Keras: Average of non-zero word embeddings

Created on 28 Jan 2016 · 20Comments · Source: keras-team/keras

I'd like to implement a layer that receives some word embeddings from an Embedding layer, which received a padded list of word indexes, and averages all non-zero word vectors to produce one output vector. The input dimensions would be something like (None, 5, 200) and the corresponding output dimensions should then be (None, 1, 200).

I've implemented this so far:

class NonZeroAverage(Layer):

    @property
    def output_shape(self):
        shape = list(self.input_shape)
        assert len(shape) == 3  # only valid for 3D tensors
        shape[1] = 1
        return tuple(shape)

    def get_output(self, train=False):
        x = self.get_input(train)
        shape = list(self.input_shape)
        sums = x.sum(axis=-1)
        counts = T.neq(x, 0).sum(axis=-1)
        avg_non_zeros = sums / counts
        reshaped = avg_non_zeros.reshape((shape[0], 1, shape[2])).astype('float32') # convolution requires float32
        return reshaped

I'm not sure if this is correct, though. I'm getting the following error as I'm not sure how to broadcast to the None dimension again.
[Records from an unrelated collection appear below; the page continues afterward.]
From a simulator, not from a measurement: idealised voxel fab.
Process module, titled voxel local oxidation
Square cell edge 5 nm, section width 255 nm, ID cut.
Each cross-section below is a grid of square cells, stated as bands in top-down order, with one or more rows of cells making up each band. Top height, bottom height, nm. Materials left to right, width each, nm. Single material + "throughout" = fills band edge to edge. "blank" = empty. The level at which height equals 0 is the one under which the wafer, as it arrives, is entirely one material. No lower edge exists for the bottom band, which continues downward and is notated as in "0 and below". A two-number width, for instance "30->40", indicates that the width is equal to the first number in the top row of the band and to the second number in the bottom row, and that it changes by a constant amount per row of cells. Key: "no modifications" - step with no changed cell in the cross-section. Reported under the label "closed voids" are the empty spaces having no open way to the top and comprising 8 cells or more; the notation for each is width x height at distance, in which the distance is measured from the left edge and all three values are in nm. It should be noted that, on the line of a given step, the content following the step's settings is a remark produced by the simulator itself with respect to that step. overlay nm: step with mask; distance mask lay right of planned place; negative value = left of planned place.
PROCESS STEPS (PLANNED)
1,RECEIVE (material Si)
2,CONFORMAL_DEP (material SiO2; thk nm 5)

theano.tensor.var.AsTensorError: ('Cannot convert (None, 1, 200) to TensorType', <type 'tuple'>)

Can you help me?

Source

sebastianruder

Most helpful comment

For anyone who stumbles onto this post looking to deal with Embeddings, zeros, and masks, the following works in both Theano and TF.

My solution to this problem is as follows:

(1) Make a custom ZeroMaskedEntries layer that (a) zeros out all of the masked-out embedding rows and (b) swallows the mask so it doesn't pass on.

(2) Use a lambda function called mask_aware_mean that knows to ignore all-zero rows when taking the mean.

This is a little bit silly (inefficient) because first I get rid of the mask, and then I reconstruct, but it gets rid of the whole MaskEatingLambda business. You can also use ZeroMaskedEntries in other places, and easily modify it to pass on the mask if need be.

Here is ZeroMaskedEntries:

import keras.backend as K
from keras.engine.topology import Layer

class ZeroMaskedEntries(Layer):
    """
    This layer is called after an Embedding layer.
    It zeros out all of the masked-out embeddings.
    It also swallows the mask without passing it on.
    You can change this to default pass-on behavior as follows:

    def compute_mask(self, x, mask=None):
        if not self.mask_zero:
            return None
        else:
            return K.not_equal(x, 0)
    """

    def __init__(self, **kwargs):
        self.support_mask = True
        super(ZeroMaskedEntries, self).__init__(**kwargs)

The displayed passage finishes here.